Non-OPEC crude oil supply will rise by 2.4 million bpd next year, OPEC said in its latest Monthly Oil Market Report.
The
cartel added that the rise would be driven by the addition of new
pipeline capacity in North America, most likely meaning the United
States as Canada’s pipeline woes continue and Mexico struggles to
reverse declining production. In fact, OPEC mentioned the natural
decline of production in Mexico would offset the effect of rising
non-OPEC supply somewhat.
It’s not just the U.S. that will expand production,
however. New projects in Norway, Brazil and Australia will also
contribute to the increase in non-OPEC supply.
However, OPEC has
revised downwards its non-OPEC supply growth projections for this year:
it sees growth at 2.05 million bpd, down by 95,000 bpd from its previous
monthly forecast. That would bring the total non-OPEC supply to a daily
average of 64.43 million bpd.
In demand, OPEC expects the 2020
increase to remain unchanged from this year, at 1.4 million bpd.

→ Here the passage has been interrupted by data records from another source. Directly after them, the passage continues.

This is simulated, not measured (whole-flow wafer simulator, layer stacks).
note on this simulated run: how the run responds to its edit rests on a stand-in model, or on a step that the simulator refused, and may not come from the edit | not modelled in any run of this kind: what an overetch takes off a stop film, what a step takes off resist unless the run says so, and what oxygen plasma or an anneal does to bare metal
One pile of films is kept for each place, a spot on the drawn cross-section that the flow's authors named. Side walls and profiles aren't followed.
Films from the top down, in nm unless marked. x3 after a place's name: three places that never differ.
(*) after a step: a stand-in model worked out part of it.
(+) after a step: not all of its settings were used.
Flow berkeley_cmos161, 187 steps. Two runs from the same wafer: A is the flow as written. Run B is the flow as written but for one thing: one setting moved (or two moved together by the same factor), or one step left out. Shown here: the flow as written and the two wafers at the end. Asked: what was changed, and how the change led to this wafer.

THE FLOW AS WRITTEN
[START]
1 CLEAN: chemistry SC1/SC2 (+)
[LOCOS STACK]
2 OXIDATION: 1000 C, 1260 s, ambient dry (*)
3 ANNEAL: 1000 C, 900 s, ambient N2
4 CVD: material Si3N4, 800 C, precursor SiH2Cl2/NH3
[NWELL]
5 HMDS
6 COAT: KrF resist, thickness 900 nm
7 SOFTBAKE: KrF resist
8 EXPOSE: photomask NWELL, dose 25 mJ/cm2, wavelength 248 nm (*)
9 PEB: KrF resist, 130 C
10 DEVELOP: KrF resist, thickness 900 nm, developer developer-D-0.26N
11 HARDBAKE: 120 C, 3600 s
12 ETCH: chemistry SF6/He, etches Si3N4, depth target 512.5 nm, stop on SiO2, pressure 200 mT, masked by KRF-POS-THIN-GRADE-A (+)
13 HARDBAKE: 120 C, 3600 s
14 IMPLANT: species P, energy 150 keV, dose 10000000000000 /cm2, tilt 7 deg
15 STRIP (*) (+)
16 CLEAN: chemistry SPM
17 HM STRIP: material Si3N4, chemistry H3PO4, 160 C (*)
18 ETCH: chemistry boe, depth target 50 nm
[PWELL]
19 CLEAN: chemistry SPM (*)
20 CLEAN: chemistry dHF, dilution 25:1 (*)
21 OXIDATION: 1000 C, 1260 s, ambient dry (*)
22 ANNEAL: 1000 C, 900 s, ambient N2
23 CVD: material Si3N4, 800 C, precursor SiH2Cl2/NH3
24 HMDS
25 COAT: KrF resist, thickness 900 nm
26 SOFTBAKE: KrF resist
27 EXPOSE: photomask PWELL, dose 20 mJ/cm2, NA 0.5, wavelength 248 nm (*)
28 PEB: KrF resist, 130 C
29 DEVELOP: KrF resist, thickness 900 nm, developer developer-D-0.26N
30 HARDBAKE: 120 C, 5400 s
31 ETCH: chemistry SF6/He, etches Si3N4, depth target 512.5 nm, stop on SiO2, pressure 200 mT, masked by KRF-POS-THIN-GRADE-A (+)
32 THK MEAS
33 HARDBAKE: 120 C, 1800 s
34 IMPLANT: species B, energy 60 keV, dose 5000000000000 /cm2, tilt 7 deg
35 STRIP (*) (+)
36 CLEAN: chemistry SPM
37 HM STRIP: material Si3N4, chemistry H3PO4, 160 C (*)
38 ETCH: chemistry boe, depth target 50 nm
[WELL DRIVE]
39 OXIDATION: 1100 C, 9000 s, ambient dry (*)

Non-OECD countries will account for most of this, at 1.05 million bpd
while OECD countries will contribute about 900,000 bpd to global demand
growth.
Somewhat surprisingly, China will not be
the largest driver of new oil demand. That, according to OPEC, will be
the rest of Asia, with China’s oil demand growing at a weaker pace than
during this year.
The growth in demand for OPEC oil specifically is seen
slowing down next year: OPEC has forecast that the total would average
29.3 million bpd in 2020, down by 1.3 million bpd from this year. The
daily rate of demand decline is 100,000 bpd more than the cuts OPEC
agreed to with its non-OPEC partners in December last year and suggests
the deal might have to be extended further than the end of March 2020,
which OPEC and its partners agreed on earlier this month.